[00:00:00] In this ATEM Mini tip, we’re going to look at how you can control a Black Magic Pocket Cinema Camera (BPMCC) connected to an ATEM Mini. We’ll start with the software control – because you can actually control the Pocket Cinema Camera from any ATEM Mini model – then we’ll look at how you can control the camera by the hardware buttons on the ATEM Mini Extreme and the ATEM Mini Extreme ISO. This is all set up in studio B, so, let’s go have a look.
[00:00:24] This is a Black Magic Pocket Cinema Camera 6K, and it’s currently connected to an ATEM Mini Extreme ISO. We’re going to start with the software to show how you can control the camera from the software because this works, once again, on all the ATEM Mini models.
[00:00:37] From the ATEM software control, go to the camera tab where you’ll see access to all the cameras connected.
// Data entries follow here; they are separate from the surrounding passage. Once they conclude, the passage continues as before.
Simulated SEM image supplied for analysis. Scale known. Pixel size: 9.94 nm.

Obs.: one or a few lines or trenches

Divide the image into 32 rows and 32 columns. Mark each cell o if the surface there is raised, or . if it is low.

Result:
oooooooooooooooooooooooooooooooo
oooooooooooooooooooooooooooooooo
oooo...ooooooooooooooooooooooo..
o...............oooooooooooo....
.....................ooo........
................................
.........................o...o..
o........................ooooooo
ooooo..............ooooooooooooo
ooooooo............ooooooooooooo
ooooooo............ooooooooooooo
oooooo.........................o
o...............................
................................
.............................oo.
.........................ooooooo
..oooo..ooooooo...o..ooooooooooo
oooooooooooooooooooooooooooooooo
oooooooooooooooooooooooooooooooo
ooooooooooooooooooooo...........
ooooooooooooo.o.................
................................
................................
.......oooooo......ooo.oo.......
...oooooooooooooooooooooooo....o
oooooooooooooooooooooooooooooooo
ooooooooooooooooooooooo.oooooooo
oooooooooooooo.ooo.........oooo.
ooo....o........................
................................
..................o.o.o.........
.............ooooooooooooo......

[00:00:42] Now, while it may appear that you can actually control any camera from here, you can’t. Even though you see all these controls no matter what you’ve connected to the switcher, these controls only do anything if you have the Blackmagic Pocket Cinema Camera connected.
[00:00:55] Let’s start with a tour of the interface – first of all, you’ll see that camera one is currently listed as On Air – that’s camera 1 and that’s the camera that’s currently on air. If I switch to camera 2, you’ll see that change in the interface here as well.
[00:01:06] We’re also seeing this change on the camera itself. There’s a red tally light on the front of the camera that indicates whether it’s on air or not, and there’s also an indicator on the back of the camera telling me whether it’s on air or not, which is really, really convenient in a live situation.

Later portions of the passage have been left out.